Chief Justice David Maraga (right) and former Attoney General Githu Muigai during the swearing in advocates to the bar on 13th,february,2019 at the supreme court of kenya ,Nairobi. [Elvis Ogina.Standard]

The ease with which our courts are now detaining suspects of criminal offences is cause for concern from a rule of law and human rights perspective.

It is now common for courts to permit pre-trial detention of suspects for as many as 30 days before they can formally plead to a charge, ostensibly to allow investigators to conduct "further investigations". Even more appalling is that extensions are granted when such periods are exhausted and without prosecutors breaking a sweat.

Arbitrary descretion?

While judicial officers retain discretion to determine whether to grant bail or bond depending on facts of each case, the said discretion must not be arbitrary but guided by law.

The starting point in this regard is article 49 of the Constitution that guarantees an arrested person the right to be released on bond or bail, on reasonable conditions pending a charge or trial unless there are compelling reasons not to be released.

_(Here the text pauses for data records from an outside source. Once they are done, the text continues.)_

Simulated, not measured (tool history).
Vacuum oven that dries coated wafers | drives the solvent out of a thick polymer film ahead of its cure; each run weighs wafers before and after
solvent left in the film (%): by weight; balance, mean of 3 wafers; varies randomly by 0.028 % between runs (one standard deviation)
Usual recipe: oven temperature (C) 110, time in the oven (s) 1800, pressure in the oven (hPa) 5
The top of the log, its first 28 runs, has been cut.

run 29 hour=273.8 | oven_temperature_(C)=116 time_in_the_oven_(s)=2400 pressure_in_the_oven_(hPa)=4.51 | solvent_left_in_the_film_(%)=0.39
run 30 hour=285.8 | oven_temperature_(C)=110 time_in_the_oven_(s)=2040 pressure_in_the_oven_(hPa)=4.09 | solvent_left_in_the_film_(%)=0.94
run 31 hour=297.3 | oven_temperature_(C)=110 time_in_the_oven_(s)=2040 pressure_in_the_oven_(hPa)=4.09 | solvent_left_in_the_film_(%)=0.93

Internationally, article 9(3) of the International Covenant on Civil and Political Rights, which Kenya has ratified and therefore applicable in the country provides that it shall not be the general rule that persons awaiting trial shall be detained in custody, but release may be subject to guarantees to appear for trial.

Owing to discrepancies in how judicial officers applied their discretion to determine whether there are compelling reasons not to release an arrested person on bail or bond, the Bail and Bond Policy guidelines were developed.

What is needed

These guidelines outline the reasons the prosecution may advance to convince the court to deny bail. These reasons include: that the accused is likely to fail to attend court proceedings, that the accused will likely commit a serious crime, that the accused person is likely to endanger the safety of victims or the public, that the accused person is likely to interfere with witnesses or evidence, that the accused person is likely to endanger national security or that it is in the public interest to detain the accused person.

Worryingly, there is an apparent pattern where judicial officers now, as a matter of course, allow lengthy detention of suspects before they formally plead to charges in court.

When this is done routinely as opposed to the decision being informed by the threshold (that is, compelling reasons) as set by the Constitution, statutes and the above mentioned guidelines, rights of accused persons are violated.

Prolonged pre-trial detention is essentially incompatible with the constitutionally guaranteed presumption of innocence and this presumption is a cornerstone principle in criminal trials. Essentially, it is interpretation of this principle that permitted President Kenyatta and his deputy to run for office despite the grave criminal charges they faced at the ICC.

It must therefore be interpreted consistently as what’s good for the goose is good for the gander. It is a fundamental human right not to be arbitrarily arrested or detained and this prohibition is also applicable to judicial officers in their decision making.

As the UN’s Human Rights Committee has explained, the notion of ‘arbitrariness’ is not be equated with ‘against the law’. Rather, it includes elements of inappropriateness, injustice, lack of predictability, reasonableness, necessity and proportionality.

Is it necessary?

Arguably, even when a judicial officer allows accused persons to be detained to allow further investigations (as the law allows), the decision must be informed by elements such as appropriateness, reasonableness and necessity.

This is hardly the case when, for example, police officers question a suspect for days and when they finally make the decision to arrest and arraign the person in court, they seek more time to investigate the same matter and facts.

Additionally, accused persons are paying (with loss of their liberty) for the challenges faced by investigators and prosecutors in their work including inadequate technical capacity, understaffing and poor strategy.

To the detriment of human rights, the Judiciary continues to excuse these challenges by readily granting the police permission to hold accused persons for inordinately long periods before they are charged.

Kenya has a dark history of detention without trial and one would hope that with a new constitutional dispensation the country has turned the corner. This, unfortunately, does not seem to be the case. Today, detention without trial has blessings from the Judiciary.